Since the dawn of language, people have come up with a lot of different ways to talk about weather and the passage of time. A few of them are rational. Everything in the Chinese calendar is numbered, from yi yue (January, “one month”) to shi-er yue (“twelve month”). The Portuguese, a people who blew open the frontiers of the known world and scoured lands from Brazil to China in search of commercial profit, set Sunday, domingo, aside as the Lord’s day. But every single other day is named for the market day: segunda-feira, terça-feira, quarta-feira (second fair for Monday, third for Tuesday, fourth for Wednesday), et cetera.

More often, modern month names speak to how a culture’s ancient ancestors lived. This January, Muslims from Mecca to Stockholm will mark the month of Rajab, when fighting was forbidden in ancient Arabia. Next comes Sha’ban, “scattered,” the month when families would spread out to find what water they could before Ramadan, “burning heat.”

English actually used to work this way. For the Anglo-Saxons, February was Solmonath, “muddy month.” It was dreary, but at least we had survived the lurid wintry tribulations of Wolfmonath. But since converting to Christianity, England, like most of the other nations of Europe, uses the Roman calendar.

In Ancient Rome, a large calendar in the forum was the authoritative source on timekeeping. By the time of Julius Caesar, it was several days off. This was in part the fault of faulty mathematics by archaic Romans. But it also appeared that, on a few particularly wild festival days over the centuries, the priests who ran it had simply forgotten to update what day it was.

Latin has been (mostly) dead for over a millennium, and it has been even longer since anyone worshipped Roman gods. You would not know it from our calendars. The very ancient Romans were actually quite straightforward — their ordinal calendar is preserved from this month through the end of the year. But why is the septima (seventh) month now the ninth, and the decima (tenth) now the twelfth?

As so often in language, turns out the system that defines our daily lives has an origin as random as it is bizarre. Romans marked their years by who the consuls were, and they traditionally took office in March, a month named after Mars because it was when the weather was good enough in central Italy to marshal an army. But in 153 B.C., a military crisis in Spain prompted that year’s commanders to get started two months early. The next year’s consuls did not want to be cheated out of glory, so they started early, too. The crisis was resolved (though Spain is no longer Roman), but future generations never set things right.
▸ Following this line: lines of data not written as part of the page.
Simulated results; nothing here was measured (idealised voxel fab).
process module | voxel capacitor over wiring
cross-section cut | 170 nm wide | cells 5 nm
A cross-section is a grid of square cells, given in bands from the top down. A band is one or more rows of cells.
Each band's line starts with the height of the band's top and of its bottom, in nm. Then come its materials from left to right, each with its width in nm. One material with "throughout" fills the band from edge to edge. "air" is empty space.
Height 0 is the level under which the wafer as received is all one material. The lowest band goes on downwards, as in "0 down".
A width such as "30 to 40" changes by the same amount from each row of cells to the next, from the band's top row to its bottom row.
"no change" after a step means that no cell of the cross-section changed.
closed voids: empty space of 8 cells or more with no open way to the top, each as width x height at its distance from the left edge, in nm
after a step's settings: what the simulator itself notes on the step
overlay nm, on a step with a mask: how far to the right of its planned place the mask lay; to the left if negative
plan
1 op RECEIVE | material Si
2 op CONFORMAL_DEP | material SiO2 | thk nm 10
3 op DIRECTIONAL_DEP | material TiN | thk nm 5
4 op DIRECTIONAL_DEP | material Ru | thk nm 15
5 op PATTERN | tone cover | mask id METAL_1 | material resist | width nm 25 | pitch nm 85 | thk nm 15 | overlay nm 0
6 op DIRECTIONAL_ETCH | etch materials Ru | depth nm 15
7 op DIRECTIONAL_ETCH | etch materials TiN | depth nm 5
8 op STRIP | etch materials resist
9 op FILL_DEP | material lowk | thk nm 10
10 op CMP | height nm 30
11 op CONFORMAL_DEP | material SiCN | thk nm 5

The new first month, at least, makes some poetic sense. January is named for Janus, the two-faced god of change. But February is named for some arcane pagan cleansing ritual. April comes from aprere, “to open,” because flowers opened then, while May and June honour goddesses associated with fertility.

Our next months actually kept the old pattern until relatively recently. Were it not for Emperor Augustus’ nous for eternal propaganda, we would have our summer holidays in Quintember and Sextember. But before we lament how our lives still revolve around paganism and imperial megalomania, we should consider what might have been. Caligula named September after himself, but after his death few wanted to remember the man who made his horse consul, forced his legions to fight a war against the sea, and is commemorated today chiefly in pornographic films. Not to be outdone, Commodus named all the months after himself, but thankfully for anyone trying to plan anything, that did not stick, either.

Sacha Baron Cohen’s “The Dictator” chronicles the misadventures of a ribald megalomaniac who, among other things, changes a large share of the words in his country’s dictionary to his own name. Most viewers who laughed at this absurd idea probably did not realise that, at the height of Rome’s imperial glory, Emperor Commodus actually did this on a scale that would make Admiral General Aladeen blush.

Whether their ancestors were Romans or barbarians, almost all the peoples of Europe mark their years by the Roman calendar. Several Slavic languages (interestingly, not including Russian) still use the old Slavic names; as in everything else, the Finns, Hungarians, and (Lord knows) Basques go their own way. But all still derive from the weather or religious beliefs of their ancient forebears.

Interestingly, English and other Germanic languages still count their days by Germanic names, but mostly honour the same gods as the Romans. Tuesday is for war, whether the god of war is Mars or Tyr; Thursday is apparently a very thundery day, whether you name it after Jupiter, Thor, or thunder itself (e.g., Dutch donderdag). Fittingly, Friday is beautiful.

There have been a few revolutionary attempts to shake free of our ancient roots, to finally open a new age. French Revolutionaries introduced a new calendar with ten-hour days, ten-day weeks, and years numbered from the date of la Révolution. In a style choice that they considered rationalistic, but actually corresponded to primitive sensibilities across the world, they named the months for the prevailing weather in Paris.

However, after the Thermidorian Reaction (an anti-radical coup that took place in July 1794, thus during the month of Thermidor, “burning hot”), sentiment cooled on the new calendar. People kept using the metric system, but base-ten weeks never caught on. Napoleon finally abolished it in Year XI, in favour of the calendar of the Roman emperors he so admired. He, however, never took any of the months for himself.

The Republican Calendar was abolished in 1802, but some radicals clung to it. This fountain was dedicated on 5 Ventôse, an CIX (or 24 February 1901, if you are a royalist scoundrel).

In A.D. 380, Theodosius made Christianity the state religion of the Roman Empire. The old ways died slowly, but basically nobody has worshipped the Roman gods in 1,500 years. You would not know it from how we mark our days. No matter what people believe, or what their ancestors ever believed, people around the world still honour them every day of our lives.

It is questionable whether the dating of Christmas actually has anything to do with the debaucherous Roman festival of Saturnalia. But once a week, to some extent, Saturn still gets his due.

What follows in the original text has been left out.